How many times can you split power from a light socket?
December 28, 2010 2:18 PM   Subscribe

How many y-socket adapters can you string together into a single light bulb socket?
posted by ish__ to Home & Garden (12 answers total)
It sounds like you are trying to get 4 bulbs to run out of one socket, one splitter in the socket itself, then two more splitters to split both of the first splitter's sockets.

You *could* do this pretty far out. There isn't much resistance created from the splitters themselves, therefore not much heat. Your problem lies in how much you plan on hooking to that one socket in your ceiling. Keep the total wattage underneath the rating of the socket (this is not the 660W that the splitters are rated). These almost always have a wattage ratng, usually somewhere around 60-250W. Go over that wattage and you are looking at somewhere between a melted socket and your house in flames.
posted by Mister Fabulous at 2:29 PM on December 28, 2010

Response by poster: I'm not aiming for any specific # out of 1 socket, I'm just researching various lighting possibilities. If possible, a couple more splitters for a globe effect from the socket would be interesting I think.
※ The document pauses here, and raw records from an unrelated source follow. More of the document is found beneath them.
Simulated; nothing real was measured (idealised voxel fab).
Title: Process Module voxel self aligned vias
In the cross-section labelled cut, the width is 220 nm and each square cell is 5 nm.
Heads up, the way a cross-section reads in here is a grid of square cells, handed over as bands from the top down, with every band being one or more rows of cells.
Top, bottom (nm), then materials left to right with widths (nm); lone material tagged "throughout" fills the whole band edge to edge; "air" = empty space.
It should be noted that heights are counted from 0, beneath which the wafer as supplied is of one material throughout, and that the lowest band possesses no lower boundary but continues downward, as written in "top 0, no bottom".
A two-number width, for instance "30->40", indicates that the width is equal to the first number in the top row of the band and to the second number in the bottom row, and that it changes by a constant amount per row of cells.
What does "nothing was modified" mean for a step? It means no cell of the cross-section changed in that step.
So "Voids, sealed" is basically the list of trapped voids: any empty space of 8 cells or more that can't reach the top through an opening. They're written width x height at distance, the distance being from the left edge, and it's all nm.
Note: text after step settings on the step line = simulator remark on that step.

Is there any other bottleneck besides the ceiling socket? That could be replaced easily as well - for a higher rated one that would match with what these are rated? Could I then string as many together provided the overall wattage of all the lights doesn't exceed 600?
posted by ish__ at 2:38 PM on December 28, 2010

Best answer: Ikeahacker did this a couple of years ago, but he used CFL bulbs. I would not use more than one of these when dealing with standard high-wattage bulbs. Seems like an easy way to start a fire when you're not around.
posted by damn dirty ape at 3:09 PM on December 28, 2010 [1 favorite]

Best answer: The only other bottleneck you could get is wattage on the circuit. Power = Current * Voltage. Figure for 110V times whatever current the circuit is rated for (10A, 15A, 20A). Even with a 10A circuit, that provides for 1100W, so it shouldn't bottleneck unless there are other devices on the same circuit.

If you do this, make sure to round up on your wattages to stay on the safer side. Again, I wouldn't personally do this, but there is nothing that *should* prevent this from operating safely as long as you stay under the wattages for all pieces.
posted by Mister Fabulous at 3:29 PM on December 28, 2010

I have run 3 PCs off one wall outlet...if you figure a couple hundred watts per PC at the same time, you have something like 600 watts. Not recommended...but do-able...
If your bulbs are 75-100 watts, then you're looking at like 6 bulbs...the number of splitters is pretty much irrelevant. (Mild concern regarding open sockets, but not too major)
If you're talking 45 watt bulbs, then you could up that to like you're talking christmas tree type lights.

This is all extremely fuzzy anecdotal math..but it gives you a general idea.
posted by AltReality at 3:35 PM on December 28, 2010

another thought....just add bulbs until your breaker pops...then remove one.

(waiting for all the firefighters in the crowd to jump on me for that one)
posted by AltReality at 3:46 PM on December 28, 2010

There is another bottleneck: heat. If you put 4+ incandescent bulbs very near to each other that's a 240-480W space heater which is very likely a fire hazard when hanging there unshielded and near a wall surface.
posted by Rhomboid at 4:34 PM on December 28, 2010

Best answer: The math is pretty simple on this; you can add as many splitters as long as the wattage on the bulbs in total isn't more then 660. This means 11 60-watt incandescents or many more 60-watt equivalent CFLs.

If the fixture you are screwing the first splitter into is less than 660w, use that as your divisor.

Most residential lighting circuits in the US are 15 amp, or about 1800 watts, so your limit is either the base fixture or the first splitter.
posted by tomierna at 4:39 PM on December 28, 2010

tomiera has the right math though you are probably limited by your fixture as they are generally a lot less than 660 watts.

Unless some scary looking Rube Goldbergest appearance is the goal what not change out to a different fixture? For example a 6 holder raceway bar is only $20 and I've seen them for only a few dollars at our ReNew Store. That would let you load 600 watts a lot safer than 6 y-adapters and for only $2 more.
posted by Mitheral at 4:59 PM on December 28, 2010

Best answer: There's a full "fractal" chandelier based on this concept. Looks like 48 low-wattage bulbs if you can get the 4-way splitter that starts it all.
posted by O9scar at 8:05 PM on December 28, 2010

MeFi's own Daniel Rutter did it, with less secure sounding Australian Y adaptors.
posted by Kyol at 9:12 PM on December 28, 2010

In some old late-60s film (Butterflies Are Free? I Love You Alice B. Toklas?) one of the charcters has a fractal chandelier with I'd guess a couple dozen 7.5 watt bulbs.